Castleton’s ambitions may not stop there, especially as banks from Barclays Plc to JPMorgan Chase & Co. scale back commodity trading. The company’s presentation says its main interests are assets in “global power generation, North American upstream natural gas, and Asian and South American midstream energy assets.”

While Castleton has begun to hire metals traders, electricity and gas are what Reed knows best. After starting his career at Enron in Houston, he later moved to American Electric Power Co., where he was head of trading.

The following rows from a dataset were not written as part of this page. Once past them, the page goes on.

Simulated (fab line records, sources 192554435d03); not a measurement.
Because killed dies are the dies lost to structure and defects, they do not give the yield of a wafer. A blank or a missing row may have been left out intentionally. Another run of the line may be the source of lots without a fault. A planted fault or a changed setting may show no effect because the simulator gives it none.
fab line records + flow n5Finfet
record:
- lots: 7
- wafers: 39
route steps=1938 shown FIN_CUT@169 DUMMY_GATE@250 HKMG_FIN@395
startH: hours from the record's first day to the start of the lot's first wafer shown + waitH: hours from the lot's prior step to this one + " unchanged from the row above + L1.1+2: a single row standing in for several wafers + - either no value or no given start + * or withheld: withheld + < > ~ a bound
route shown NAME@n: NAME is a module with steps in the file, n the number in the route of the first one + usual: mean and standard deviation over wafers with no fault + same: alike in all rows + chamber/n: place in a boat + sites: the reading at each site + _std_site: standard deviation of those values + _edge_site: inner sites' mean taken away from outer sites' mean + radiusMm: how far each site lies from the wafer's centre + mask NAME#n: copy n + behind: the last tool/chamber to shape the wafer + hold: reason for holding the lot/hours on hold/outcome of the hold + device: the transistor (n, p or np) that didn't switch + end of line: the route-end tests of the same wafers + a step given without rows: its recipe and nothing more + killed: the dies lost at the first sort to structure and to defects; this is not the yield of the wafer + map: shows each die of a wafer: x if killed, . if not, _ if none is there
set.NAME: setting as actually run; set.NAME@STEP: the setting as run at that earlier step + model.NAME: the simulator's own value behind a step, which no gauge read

Reed helped found hedge fund Saracen Energy Partners, which managed $1.4 billion by the time he left in 2007. He then joined Louis Dreyfus Highbridge Energy, becoming CEO a year later. The company became Castleton in January 2013, after the management takeover by Reed and Dubin, who is chairman. It is named for Dubin’s ranch near Gunnison, Colorado.

Reed served in the U.S. Army’s 160th Special Operations Aviation Regiment as a helicopter crew chief from 1988 to 1990. After returning to college, he was reactivated for a stint in Kuwait during the first Gulf War, and returned to graduate from the University of Pittsburgh summa cum laude in mathematics in 1993. He earned his MBA from the University of Pennsylvania in 1995.

Poaching Managers

“Bill has a rare combination of skills: he understands risk and he understands people,” said Stuart Staley, head of commodities at Citigroup Inc. in London, who started his career with Reed at Enron in the mid-1990s. “He is both a good trader and also a good manager.”

Reed has got the attention of his peers as Castleton extends its business. He hired Shameek Konar, a former Goldman Sachs Group Inc. banker who was until recently chief investment officer at Mercuria, and Peter Sellars, a 20-year commodity veteran who ran JPMorgan’s metals business.

Invested Partners

Management controls 17 percent of Castleton, with investors owning the rest, according to the internal presentation. Those include Timothy Barakett, founder and former chairman and CEO of hedge fund Atticus Capital LP. Families backing Castleton include the Oppenheimers, who founded Anglo American Plc a century ago; the Belfers, who built a fortune in oil; and the Fribourgs, who sold the grain trading arm of their Continental Grain Co. business to Cargill Inc. in 1999.

Josh Steiner, head of industry verticals at Bloomberg LP, the parent of Bloomberg News, is a non-executive director.